April DeConick has conjectured about the most important elements of the future of biblical studies as an academic discipline. She even made me wonder if I should try to find some way of starting to learn Coptic while I’m still a masters student. Not sure how I would achieve that, though. Another thing that caught my eye was that she highlighted “Social Memory theories.” This is what she says:
The third on my list is Social Memory theories. Again, we as biblical scholars are about fifty years behind in our knowledge base. I don’t know why this is, since Social Memory theories have been picked up by historians long before we biblical scholars even heard of the existence of these theories. These theories have enormous implications for biblical studies because they explain how and why traditions form and shift, are preserved and erased. They help us with historiographical problems, really proving in my opinion that history recounted is never the history that happened but only the history remembered by people for reasons contemporary to the community remembering. Think about what this means for early Christian writings.

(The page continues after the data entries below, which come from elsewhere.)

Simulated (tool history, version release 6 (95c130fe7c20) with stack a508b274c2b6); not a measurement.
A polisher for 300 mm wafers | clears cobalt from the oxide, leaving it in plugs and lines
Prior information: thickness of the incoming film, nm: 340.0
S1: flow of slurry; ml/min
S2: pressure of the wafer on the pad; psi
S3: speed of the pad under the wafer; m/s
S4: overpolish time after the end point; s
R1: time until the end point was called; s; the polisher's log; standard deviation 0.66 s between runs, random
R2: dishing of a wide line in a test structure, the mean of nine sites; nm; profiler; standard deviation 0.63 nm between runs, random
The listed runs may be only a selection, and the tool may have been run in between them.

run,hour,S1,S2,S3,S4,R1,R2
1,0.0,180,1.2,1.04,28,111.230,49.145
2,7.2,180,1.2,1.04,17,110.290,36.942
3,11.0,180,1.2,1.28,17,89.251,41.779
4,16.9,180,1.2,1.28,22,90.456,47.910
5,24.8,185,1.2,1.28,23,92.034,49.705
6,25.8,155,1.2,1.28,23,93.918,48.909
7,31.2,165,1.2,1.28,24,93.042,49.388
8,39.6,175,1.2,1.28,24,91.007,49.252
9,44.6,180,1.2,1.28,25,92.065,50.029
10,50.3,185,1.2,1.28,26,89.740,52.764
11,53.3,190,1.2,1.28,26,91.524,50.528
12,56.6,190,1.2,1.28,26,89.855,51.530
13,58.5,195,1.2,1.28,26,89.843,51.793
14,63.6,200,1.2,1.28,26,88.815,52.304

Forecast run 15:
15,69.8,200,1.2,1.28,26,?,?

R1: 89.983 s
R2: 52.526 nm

DeConick believes that Social Memory theory helps to show that the documents of early Christianity are not historically reliable. I have heard others point to Social Memory theories in support of the historicity of the Gospels. As for me, I am less concerned with historicity as with meaning. In other words, at this point, I’m more interested in what Social Memory theory reveals about why the early Christians emphasized certain things and how that shaped their community life (as much as that can be known). How did the emphases of memory in the community change over time and why? It seems that memory happens in a different way as time goes by. First, it is oral tradition. Then probably a mix of oral and written. After a while, it is written memory, but what of the masses of illiterate Christians? It seems that, for them, Jesus was remembered in the Eucharist. What does that mean? I have a lot of questions about memory and meaning.